How close to the edge do you write? How far ahead in your story could you put into words and sentences, if you could type like Superman, before you’d have to stop and figure out what to do next?
Maybe we should think of a story in the process of being written as having two sections. The first section is the part of the story where you can – and must – find the concrete words and sentences to draw your ideas out and onto the glowing screen or the sheet of paper on your desk. The second section is further out. It’s the part of the story that you know you’re heading towards, but do not know enough yet to put it into concrete sentences.
How wide this first section is probably varies by the type of writer you are. Planners who have outlined, bullet pointed, and profiled their characters down to the minutiae could, if they were Superman, type the whole book without pausing. Pantsers, on the other hand, Superman or not, might only know enough about their story to speed type to the next paragraph, or the end of the chapter. I suppose most of us fall somewhere between these two extremes. I know I do – I do all my story outlining and choreographing of the scenes in my head, save for timelines which I put on paper to better keep track of those important details.

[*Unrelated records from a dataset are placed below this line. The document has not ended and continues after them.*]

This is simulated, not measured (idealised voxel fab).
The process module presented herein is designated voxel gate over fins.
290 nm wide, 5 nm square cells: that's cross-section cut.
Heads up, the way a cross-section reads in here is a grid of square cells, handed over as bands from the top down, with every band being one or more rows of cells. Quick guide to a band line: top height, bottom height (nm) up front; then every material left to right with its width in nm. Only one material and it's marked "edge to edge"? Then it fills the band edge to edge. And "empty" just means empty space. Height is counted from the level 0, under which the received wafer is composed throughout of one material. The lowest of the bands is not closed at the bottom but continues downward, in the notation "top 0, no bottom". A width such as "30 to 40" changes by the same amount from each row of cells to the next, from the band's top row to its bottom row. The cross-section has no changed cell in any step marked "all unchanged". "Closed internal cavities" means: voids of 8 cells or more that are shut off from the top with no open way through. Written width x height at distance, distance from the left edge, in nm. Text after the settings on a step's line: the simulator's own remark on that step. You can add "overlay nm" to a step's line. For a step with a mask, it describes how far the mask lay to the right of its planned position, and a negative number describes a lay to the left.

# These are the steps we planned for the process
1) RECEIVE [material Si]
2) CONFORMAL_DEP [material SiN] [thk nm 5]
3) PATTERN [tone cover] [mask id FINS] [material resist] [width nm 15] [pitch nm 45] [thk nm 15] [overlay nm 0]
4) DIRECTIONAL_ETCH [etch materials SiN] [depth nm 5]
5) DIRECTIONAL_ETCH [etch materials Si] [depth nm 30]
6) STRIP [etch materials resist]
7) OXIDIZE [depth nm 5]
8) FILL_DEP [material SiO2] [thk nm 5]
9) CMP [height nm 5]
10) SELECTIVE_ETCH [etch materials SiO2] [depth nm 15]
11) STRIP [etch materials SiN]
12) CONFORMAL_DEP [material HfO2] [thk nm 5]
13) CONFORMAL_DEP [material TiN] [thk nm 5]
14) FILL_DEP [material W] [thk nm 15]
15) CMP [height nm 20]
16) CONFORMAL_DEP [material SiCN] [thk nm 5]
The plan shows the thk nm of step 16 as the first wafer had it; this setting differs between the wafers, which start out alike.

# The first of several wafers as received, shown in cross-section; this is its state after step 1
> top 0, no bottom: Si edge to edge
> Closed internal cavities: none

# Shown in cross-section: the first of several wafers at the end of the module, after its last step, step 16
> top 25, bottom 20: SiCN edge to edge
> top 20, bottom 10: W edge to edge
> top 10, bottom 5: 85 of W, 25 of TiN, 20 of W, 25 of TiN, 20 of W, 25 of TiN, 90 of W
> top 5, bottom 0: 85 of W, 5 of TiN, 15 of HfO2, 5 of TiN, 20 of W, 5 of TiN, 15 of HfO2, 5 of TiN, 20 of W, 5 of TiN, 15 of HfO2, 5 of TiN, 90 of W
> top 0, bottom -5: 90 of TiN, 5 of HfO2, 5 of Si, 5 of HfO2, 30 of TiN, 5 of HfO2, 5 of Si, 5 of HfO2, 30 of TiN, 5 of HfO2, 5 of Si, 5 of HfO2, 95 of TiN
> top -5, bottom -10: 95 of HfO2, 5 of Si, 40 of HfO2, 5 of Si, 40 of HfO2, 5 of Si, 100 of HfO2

Anyway, while writing this week, I got to thinking about the concept of having scenes and dialog fixed so clearly in your head that you could hammer them out as fast as you can type. There were a number of days this week that I typed two to three thousand plus words in the course of four or five hours of writing. I could do this only because I had spent two months thinking about those scenes over and over again. My original plan was to hold off writing the story until I had the whole of it in my head like that, but I came to fear that, three or four months down the road, many of these early story details would have been forgotten by then. So I set them down now, and the words flowed. However, having done so, I now have to stop writing to dream up a similar set of details for what comes next. (I’ll edit what I’ve written while I do that dreaming.)
So, how do you write? How much do you know when you start writing, and how much is still vague or even unknown?
Before I start writing, I always have a concluding scene I’m aiming for, and a beginning worked out. I make a lot of notes, but not really an outline. Once I’ve finished the first draft, I write down a timeline so I know how the scenes fit together over time. Except for my first novel, 20 years ago, I find imagining scenes and turning them into words quite challenging. 500 words per day is about as much as I can manage at the first draft stage. 2,000 to 3,000 is impressive!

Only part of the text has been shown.